Author index > Siersch Nicki

The Earth's transition zone between 410 and 660 km depth marks a region of transitional seismic wave velocities that increase rapidly with depth between the upper and lower mantle. Models for the mineralogy at the base of the transition zone, using a peridotitic mantle bulk composition, propose the stability of ringwoodite and majoritic garnet. However, by using the elastic properties of these two minerals to estimate the seismic wave velocities, the resulting longitudinal and shear wave velocities are much lower than those actually observed globally for this region. Larger wave velocities may be obtained if the temperatures at the base of the transition zone were lower than expected due to the presence of stagnating cold slab material. Lower temperatures, however, imply the possible presence of akimotoite, a MgSiO3 polymorph stable between 22 and 24 GPa and 1100 to 1700 °C. The elastic properties of the MgSiO3 endmember recently have been studied, however, no data are available for compositions relevant for the Earth's transition zone, i.e. containing some Fe and Al substitution. If it can be demonstrated that assemblages containing akimotoite reproduce the transition zone velocity structure, then this would have important implications for the thermal structure and consequently for the dynamics of the Earth's mantle.

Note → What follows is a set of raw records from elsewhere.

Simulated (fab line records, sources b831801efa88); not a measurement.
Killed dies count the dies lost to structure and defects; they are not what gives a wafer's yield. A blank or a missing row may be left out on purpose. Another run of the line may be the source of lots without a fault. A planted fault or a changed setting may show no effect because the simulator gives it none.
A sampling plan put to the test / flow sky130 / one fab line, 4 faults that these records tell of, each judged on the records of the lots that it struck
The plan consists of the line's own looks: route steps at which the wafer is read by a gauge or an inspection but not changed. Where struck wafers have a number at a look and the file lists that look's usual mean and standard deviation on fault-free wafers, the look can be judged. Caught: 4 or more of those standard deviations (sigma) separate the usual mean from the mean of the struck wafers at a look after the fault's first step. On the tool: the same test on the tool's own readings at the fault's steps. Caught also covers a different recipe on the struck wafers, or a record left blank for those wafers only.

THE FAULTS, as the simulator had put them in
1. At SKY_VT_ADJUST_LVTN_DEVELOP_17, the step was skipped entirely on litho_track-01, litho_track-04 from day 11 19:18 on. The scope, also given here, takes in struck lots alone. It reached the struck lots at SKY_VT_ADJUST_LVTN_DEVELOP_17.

Three well-sintered polycrystalline akimotoite samples containing 10 mol% of Fe, 20 and 25 mol% of Al were synthesized in a multianvil apparatus at 25 to 27 GPa and 850 °C from glassy starting materials. All samples were double-sided polished and inserted into a modified 10/4 multianvil cell assembly equipped with a Re heater and a D-type thermocouple suitable to perform ultrasonic measurements. High pressure and temperature experiments were performed at 13 ID-D (APS) using an ultrasonic system to collect longitudinal and shear wave velocities of the different akimotoite compositions at different pressure and temperature points up to the actual stability conditions of akimotoite of 25 GPa and 1200 °C. Synchrotron radiation has been used to measure the exact sample length in-situ employing X-ray tomography and to determine the density of the akimotoite samples. The effect of Fe and Al substitution on the wave velocities of akimotoite will be discussed and compared to seismic reference models.